Re: Read Total lines in an ASCII file [message #33399 is a reply to message #33335] |
Fri, 20 December 2002 16:14   |
condor
Messages: 35 Registered: January 2002
|
Member |
|
|
"Mark Hadfield" <m.hadfield@niwa.co.nz> wrote in message news:<atqt2j$58j$1@newsreader.mailgate.org>...
> "Paul Woodford" <cpwoodford@spamcop.net> wrote in message
> news:cpwoodford-C4345E.22403817122002@corp.supernews.com...
>> Would it be possible to find the length of the file, read it into to
>> a byte array, and then convert it to text?
>
> Yes, but:
>
> - If you take the 1D byte array that would result from reading the
> file and convert it to a string, then you don't get a string array,
> you just get a string with line-separator characters in it. So
> there's a bit of splitting to be done, and you really should handle
> the various line separators supported by the different platforms.
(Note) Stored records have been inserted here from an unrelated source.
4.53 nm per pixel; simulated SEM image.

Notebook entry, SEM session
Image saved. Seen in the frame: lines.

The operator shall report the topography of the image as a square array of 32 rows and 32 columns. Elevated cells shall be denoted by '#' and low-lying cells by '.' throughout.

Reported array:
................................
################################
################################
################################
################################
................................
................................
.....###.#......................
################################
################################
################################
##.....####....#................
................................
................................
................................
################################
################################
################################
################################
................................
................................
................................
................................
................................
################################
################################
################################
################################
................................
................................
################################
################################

As far as I recall, the OP just wanted to know the number of lines,
not necessarily try to convert them into anything. The only deviation
from the usual 10b linefeed out there on idl'ish platforms is the DOS
[10b,13b] LF/CR, right? Or do VMS systems do yet something different?
How do the various suggested methods hold up on VMS?
If the LF and CR/LF are the only two, the only thing you'd have to do
is counting the number of 10b in the byte-filed:
f = read_binary('Big_honking_example_file')
h = histogram(f)
print,h[10]
1479054
If you're really intent on accessing the individual data items in the
file, you could retain the reverse indices of the histogram for a
handy field of pointers to each individual line that can be converted
into a string at will...
> - It doesn't work on compressed files, because you don't know how
> many bytes there are in a compressed file until you've read it. So
> you have to read the byte data in chunks, trap the error when the
> final read hits the end of the file, and join the chunks together.
>
>> Paul, who is too lazy to figure it out himself
>
> Mark, who has thought about it, but can't be bothered actually trying
> it.
|
|
|